Standards: why?

There has been some fun stuff today following Steve Jobs missive on Flash and standards. Joe Hewitt (former Facebook and Mozilla dev and rock star): How it should go: browsers innovate differently, users pick the best one, later W3C standardizes what users chose, losing browsers conform.

Sachin: Browsers aren’t innovating. They are just trying to comply with standards and fix bugs and performance

  • Right now browser updates fix bugs and add application features, but can’t enhance the functionality of the web. This is only done by standards boards.
  • Browsers are forced to implement every “standard” that is agreed on, even if it’s not the best decision for the platform.
  • Browsers don’t add functionality outside of standards because developers wouldn’t utilize them. This means they can’t innovate.
  • Browsers don’t even comply with standards well. Developing for the web is a disaster because every browser has its own quirks and issues. They can’t even do one thing right.

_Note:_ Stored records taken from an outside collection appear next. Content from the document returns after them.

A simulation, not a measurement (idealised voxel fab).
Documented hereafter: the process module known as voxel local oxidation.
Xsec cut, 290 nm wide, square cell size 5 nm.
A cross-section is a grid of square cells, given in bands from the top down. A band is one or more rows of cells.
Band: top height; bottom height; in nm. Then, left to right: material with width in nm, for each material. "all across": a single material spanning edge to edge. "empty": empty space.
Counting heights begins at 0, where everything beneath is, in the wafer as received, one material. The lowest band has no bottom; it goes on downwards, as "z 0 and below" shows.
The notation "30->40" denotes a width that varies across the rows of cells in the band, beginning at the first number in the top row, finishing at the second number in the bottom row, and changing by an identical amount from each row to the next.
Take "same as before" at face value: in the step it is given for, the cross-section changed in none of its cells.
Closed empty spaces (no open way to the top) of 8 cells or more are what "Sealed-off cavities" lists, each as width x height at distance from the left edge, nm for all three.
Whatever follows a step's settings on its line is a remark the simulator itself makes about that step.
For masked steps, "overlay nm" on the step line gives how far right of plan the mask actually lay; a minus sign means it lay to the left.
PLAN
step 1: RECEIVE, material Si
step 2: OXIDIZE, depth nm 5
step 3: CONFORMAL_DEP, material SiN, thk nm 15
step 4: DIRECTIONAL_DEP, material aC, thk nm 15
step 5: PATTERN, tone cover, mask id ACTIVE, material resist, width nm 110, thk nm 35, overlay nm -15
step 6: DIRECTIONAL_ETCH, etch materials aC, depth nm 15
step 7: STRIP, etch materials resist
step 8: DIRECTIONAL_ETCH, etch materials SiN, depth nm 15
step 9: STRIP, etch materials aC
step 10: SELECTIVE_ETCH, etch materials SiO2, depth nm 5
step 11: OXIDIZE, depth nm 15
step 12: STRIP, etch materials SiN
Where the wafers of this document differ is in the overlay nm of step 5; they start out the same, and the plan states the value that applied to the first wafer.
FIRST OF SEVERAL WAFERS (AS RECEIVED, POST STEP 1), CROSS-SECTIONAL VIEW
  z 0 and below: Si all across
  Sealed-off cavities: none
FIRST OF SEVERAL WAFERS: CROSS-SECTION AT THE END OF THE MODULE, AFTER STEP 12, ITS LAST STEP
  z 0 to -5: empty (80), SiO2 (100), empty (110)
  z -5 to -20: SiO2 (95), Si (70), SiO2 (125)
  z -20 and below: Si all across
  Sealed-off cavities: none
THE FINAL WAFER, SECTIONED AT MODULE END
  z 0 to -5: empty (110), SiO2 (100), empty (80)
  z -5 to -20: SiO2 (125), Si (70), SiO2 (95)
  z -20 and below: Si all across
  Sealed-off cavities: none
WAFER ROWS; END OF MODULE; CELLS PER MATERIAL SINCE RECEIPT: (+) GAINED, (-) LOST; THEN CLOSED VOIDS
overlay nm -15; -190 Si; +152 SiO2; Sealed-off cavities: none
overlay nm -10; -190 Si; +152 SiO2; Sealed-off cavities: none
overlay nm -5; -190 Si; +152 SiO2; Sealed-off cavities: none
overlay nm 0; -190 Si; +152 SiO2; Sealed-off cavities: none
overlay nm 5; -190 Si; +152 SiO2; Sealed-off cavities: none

Which got me to thinking about the case of web browser standards: what good are they?

On a base level, a piece of software has to comply with some standards to be called a web browser. Can it render HTML, CSS and JS? OK, it’s probably a web browser.

But beyond that, the passion for standardization is about one particular use case: the ability to switch between different brands of software and achieving the same experience.

Think about that. If all browsers do the same thing, why would anyone switch? Do you know any normal (non-techie) person who cares about their web browser? And as browsers converge on standards, they will have even less reason to care.

Switching is a use case that applies to almost no one. And yet we obsess about it.

iPhone apps are not based on a community standard, and they often rock. People certainly like them.

Browser innovation is happening, and I am glad. I love Chrome. It competes on performance and usability. Firefox does the same, plus their add-on ecosystem.

And I understand the downside of inconsistent browsers. As a web dev, I benefit from standards. But does the consumer?

Consider what we are losing: serious innovation. It’s all happening elsewhere. Yes, browser standards do evolve as with HTML5. But as Hewitt alludes to, HTML5 is Flash 2003. If we had waited for HTML5, we’d have no web video.

Heck, I was able to do things with Filemaker in the early 90’s that I still couldn’t do on the Web in the mid-00’s. I traded “rich” for “reach”. Maybe rich is fighting back.